Planning the work, working the Plan
PM’s assertion that India was concerned about the US subprime loan crisis and its impact on our economy was testimony to the new linkages due to globalisation.india Updated: Dec 21, 2007 21:08 IST
The Prime Minister’s speech this week to the National Development Council (NDC) reminded one of an old saying: the more it changes, the more it remains the same. But that may be a cynic’s reading. India has come a long way from the days of the Nehruvian command economy, and the Planning Commission is more of a direction setter than a micro-planner, and its expanded version, the NDC, is increasingly a forum to sell free-market ideas. However, there is no wishing away the fact that the public sector and the government continue to be critical for the economy, even if they have been less emphasised from the days when they were said to be the ‘commanding heights’ of the economy. Manmohan Singh’s assertion that India was concerned about the US subprime loan crisis and the impact it could have on the domestic economy was testimony to the new linkages that have come into the system as a result of globalisation. But there is the other India which remains vulnerable to food prices, while a centuries-old demographic bias towards agriculture has not been corrected significantly. It is not for nothing that the pm spoke of inclusive growth and the need to make the domestic side of the growth engine solid.

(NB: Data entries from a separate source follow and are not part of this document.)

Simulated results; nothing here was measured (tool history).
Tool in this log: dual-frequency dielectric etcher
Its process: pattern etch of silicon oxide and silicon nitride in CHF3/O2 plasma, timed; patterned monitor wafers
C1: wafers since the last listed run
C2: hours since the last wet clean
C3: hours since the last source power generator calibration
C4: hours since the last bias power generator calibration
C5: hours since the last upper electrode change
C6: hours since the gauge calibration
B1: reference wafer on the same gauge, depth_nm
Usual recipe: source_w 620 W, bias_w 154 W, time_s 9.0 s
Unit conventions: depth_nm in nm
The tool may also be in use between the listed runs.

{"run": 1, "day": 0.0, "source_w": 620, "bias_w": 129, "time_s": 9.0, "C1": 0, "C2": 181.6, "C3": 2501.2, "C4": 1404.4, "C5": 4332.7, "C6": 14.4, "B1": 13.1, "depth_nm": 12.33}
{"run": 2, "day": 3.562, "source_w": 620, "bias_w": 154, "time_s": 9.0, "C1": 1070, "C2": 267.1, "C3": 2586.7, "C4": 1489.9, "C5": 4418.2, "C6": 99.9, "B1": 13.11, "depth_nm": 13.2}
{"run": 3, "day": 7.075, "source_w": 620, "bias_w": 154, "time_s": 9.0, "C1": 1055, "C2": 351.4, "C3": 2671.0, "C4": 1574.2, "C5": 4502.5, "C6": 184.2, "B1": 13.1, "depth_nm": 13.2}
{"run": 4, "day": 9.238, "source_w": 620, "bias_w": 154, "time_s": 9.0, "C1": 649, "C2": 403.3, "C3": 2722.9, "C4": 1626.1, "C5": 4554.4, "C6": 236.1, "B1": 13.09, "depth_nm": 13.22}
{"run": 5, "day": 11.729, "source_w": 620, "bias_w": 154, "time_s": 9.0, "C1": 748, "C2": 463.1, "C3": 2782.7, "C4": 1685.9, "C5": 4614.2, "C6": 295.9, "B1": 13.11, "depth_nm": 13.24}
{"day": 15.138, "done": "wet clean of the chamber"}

Politically, that is a wise thing to say in a nation where about two-thirds of one billion people still live in rural areas. But it reflects some savvy that the same pitch can also be turned around to underline the need to ‘de-risk’ the economy from global shocks. The real challenge for the government is in trying to boost food output at home, and increase investment in rural and agricultural infrastructure for the same, while at the same time not letting its guard down on fiscal prudence or inflation management.
The speech spoke of a need to control subsidies, red tape and leakages from government-led development programmes, which all sounded as if nothing has changed in the economy since the 1980s. That, however, was accompanied by the confidence that 10 per cent economic growth is an achievable and sustainable proposition.
Where does all that leave us? In simple terms, there is a need to broadbase the domestic economy and inclusiveness in such a context so that it may be seen more as a market-enhancing exercise than a lingering legacy of socialist rhetoric. It is up to the government to ensure that this does not happen at the cost of government spending getting out of hand. It must avoid wasteful expenditure concealed under populist schemes. A 4 per cent growth every year in agriculture is not going to hurt anyone. But the government needs to improve delivery systems in the rural areas for this to become a ground reality. Increased public spending needs administrative solutions, not economic logic, to be truly justifiable. Everything from the Right to Information, enlistment of voluntary agencies and e-governance may be used to create a counter-vailing culture in the monitoring of government spending. While that is put in place, robust growth with an emphasis on geographically well-distributed infrastructure must remain the twin drivers of economic development. Affordable food prices, farm sector development and inclusive growth are not antithetical to growth, but needs effective administration in order that it is not perceived as such.